PASE: Phoneme-Aware Speech Encoder to Improve Lip Sync Accuracy for Talking Head Synthesis
This work addresses lip sync accuracy for talking head synthesis, which is important for applications like virtual avatars and video generation, and it is incremental by building on existing pre-trained acoustic models.
The paper tackled the problem of inaccurate and unstable lip motion in talking head synthesis due to phoneme-viseme alignment ambiguity by proposing PASE, a phoneme-aware speech encoder that introduces phoneme embeddings and contrastive alignment, resulting in state-of-the-art performance with improvements of 13.7% and 14.2% over conventional methods in lip sync accuracy.

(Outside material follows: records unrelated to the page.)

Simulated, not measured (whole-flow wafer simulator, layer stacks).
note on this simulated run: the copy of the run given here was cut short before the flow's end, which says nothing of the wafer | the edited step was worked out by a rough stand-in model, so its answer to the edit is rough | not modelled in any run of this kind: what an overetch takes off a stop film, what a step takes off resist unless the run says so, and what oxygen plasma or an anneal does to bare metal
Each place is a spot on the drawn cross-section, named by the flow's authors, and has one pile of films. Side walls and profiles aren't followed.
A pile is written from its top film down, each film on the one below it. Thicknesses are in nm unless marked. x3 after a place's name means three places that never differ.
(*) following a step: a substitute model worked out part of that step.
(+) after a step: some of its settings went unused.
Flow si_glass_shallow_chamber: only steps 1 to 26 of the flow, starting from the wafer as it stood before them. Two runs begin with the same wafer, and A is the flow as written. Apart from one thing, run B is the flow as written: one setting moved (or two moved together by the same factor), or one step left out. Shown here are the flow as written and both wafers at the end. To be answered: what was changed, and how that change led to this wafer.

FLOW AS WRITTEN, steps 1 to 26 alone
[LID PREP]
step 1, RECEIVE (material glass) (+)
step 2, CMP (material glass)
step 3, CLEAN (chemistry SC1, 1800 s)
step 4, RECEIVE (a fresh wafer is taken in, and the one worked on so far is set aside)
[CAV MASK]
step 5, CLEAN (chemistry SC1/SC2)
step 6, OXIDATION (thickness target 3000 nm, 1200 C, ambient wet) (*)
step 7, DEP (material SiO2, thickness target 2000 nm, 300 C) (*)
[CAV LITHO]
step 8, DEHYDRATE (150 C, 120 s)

Recent talking head synthesis works typically adopt speech features extracted from large-scale pre-trained acoustic models. However, the intrinsic many-to-many relationship between speech and lip motion causes phoneme-viseme alignment ambiguity, leading to inaccurate and unstable lips. To further improve lip sync accuracy, we propose PASE (Phoneme-Aware Speech Encoder), a novel speech representation model that bridges the gap between phonemes and visemes. PASE explicitly introduces phoneme embeddings as alignment anchors and employs a contrastive alignment module to enhance the discriminability between corresponding audio-visual pairs. In addition, a prediction and reconstruction task is designed to improve robustness under noise and partial modality absence. Experimental results show PASE significantly improves lip sync accuracy and achieves state-of-the-art performance across both NeRF- and 3DGS-based rendering frameworks, outperforming conventional methods based on acoustic features by 13.7 % and 14.2 %, respectively. Importantly, PASE can be seamlessly integrated into diverse talking head pipelines to improve the lip sync accuracy without architectural modifications.